Protocol of a Wavecom 2C2 GSM module
As I recently wrote, I had a Wavecom FastTrak M1306B compatible GSM-Modem from China (branded as Ostent Q2303A modem) where I flashed a new firmware from Wavecom to it, as it didn’t receive any SMS, which finally broke it.
I found a good amount of documentation for the modem and mirrored it here for archival, in case the chinese sites serving the documentation go offline.
From what I have read in the documentation, there is a BOOT pin that you have to pull down to GND with a resistor in order to place the defunct modem in a Firmware upload Boot-mode.
After doing so, it really gets into download mode, but due to the fact that I have a board with an Prolific PL2303 USB->Serial converter on it and the RTS/CTS signals were not connected to the Wavecom 2C2 module, the downloader mode doesn’t work as expected.

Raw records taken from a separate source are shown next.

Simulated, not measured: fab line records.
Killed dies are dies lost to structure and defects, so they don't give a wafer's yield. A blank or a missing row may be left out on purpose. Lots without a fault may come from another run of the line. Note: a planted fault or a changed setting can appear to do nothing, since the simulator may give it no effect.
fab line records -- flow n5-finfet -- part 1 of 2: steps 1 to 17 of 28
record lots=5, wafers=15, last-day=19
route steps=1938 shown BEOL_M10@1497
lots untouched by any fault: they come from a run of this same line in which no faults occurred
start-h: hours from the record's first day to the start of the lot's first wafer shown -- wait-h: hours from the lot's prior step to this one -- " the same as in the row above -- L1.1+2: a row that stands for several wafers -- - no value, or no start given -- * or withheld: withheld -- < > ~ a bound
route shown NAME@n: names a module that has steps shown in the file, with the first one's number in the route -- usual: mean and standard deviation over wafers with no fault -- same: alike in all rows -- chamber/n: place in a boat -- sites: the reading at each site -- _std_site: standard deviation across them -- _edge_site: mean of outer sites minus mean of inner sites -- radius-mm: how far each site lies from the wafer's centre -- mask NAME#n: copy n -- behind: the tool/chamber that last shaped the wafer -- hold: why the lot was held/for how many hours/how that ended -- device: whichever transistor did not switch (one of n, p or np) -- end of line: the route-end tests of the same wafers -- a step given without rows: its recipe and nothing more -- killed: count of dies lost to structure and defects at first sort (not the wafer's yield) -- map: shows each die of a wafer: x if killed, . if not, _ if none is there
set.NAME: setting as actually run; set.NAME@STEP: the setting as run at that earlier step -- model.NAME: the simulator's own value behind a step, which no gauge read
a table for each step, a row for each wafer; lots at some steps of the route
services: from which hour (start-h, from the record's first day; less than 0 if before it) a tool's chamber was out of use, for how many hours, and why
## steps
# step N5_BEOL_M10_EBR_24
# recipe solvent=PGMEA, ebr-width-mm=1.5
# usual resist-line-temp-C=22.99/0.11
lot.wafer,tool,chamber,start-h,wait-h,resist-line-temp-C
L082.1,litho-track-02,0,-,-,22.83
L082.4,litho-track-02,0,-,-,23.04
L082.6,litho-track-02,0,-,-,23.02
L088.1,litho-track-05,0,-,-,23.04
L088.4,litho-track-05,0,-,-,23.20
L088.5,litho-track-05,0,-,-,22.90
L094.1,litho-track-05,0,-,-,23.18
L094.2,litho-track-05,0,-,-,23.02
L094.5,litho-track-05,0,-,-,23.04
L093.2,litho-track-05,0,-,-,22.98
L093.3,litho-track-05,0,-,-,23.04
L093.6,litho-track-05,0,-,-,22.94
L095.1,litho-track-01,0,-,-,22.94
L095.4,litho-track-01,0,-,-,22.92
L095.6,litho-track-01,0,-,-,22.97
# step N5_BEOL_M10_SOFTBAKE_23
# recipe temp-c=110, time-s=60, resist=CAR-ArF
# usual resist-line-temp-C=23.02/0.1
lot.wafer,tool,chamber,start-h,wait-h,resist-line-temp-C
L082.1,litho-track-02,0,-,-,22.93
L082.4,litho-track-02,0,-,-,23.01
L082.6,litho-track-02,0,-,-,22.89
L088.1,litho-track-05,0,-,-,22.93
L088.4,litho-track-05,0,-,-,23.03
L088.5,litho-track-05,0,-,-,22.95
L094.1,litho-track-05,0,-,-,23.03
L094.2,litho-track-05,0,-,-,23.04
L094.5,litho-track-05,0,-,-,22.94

Here is the wiring that I have checked on the board for RTS/CTS lines:
Wavecom Prolific PL2303HXD ------------------------------------- 30 (RTS) -> R7 -> VDD N/C -> -> 3 (RTS_N) 37 (CTS) -> ?? 39 (TXD) -> R14 -> 1 (TXD) VDD -> R5 -> 11 (CTS_N) VDD -> R16 -> 12 (SHTD_N) VDD -> R17 -> 13 (GP3) VDD -> R18 -> 14 (GP2)
Normally, the firmware upgrade should be done with the DwlWin application, which one can obtain from the Sierrawireless site, because they bought Wavecom.
I unfortunately was never able to flash the module with it, because the module always NACKed the initial Bootstrap command 0x28. Not sure if it has something to do with the unconnected RTS/CTS lines, because documentation states that these lines are necessary, but I finally gave up on it, it’s not worth the effort.
Nevertheless during my research, I found out a bit about the Downloader-protocol which I want to share with you.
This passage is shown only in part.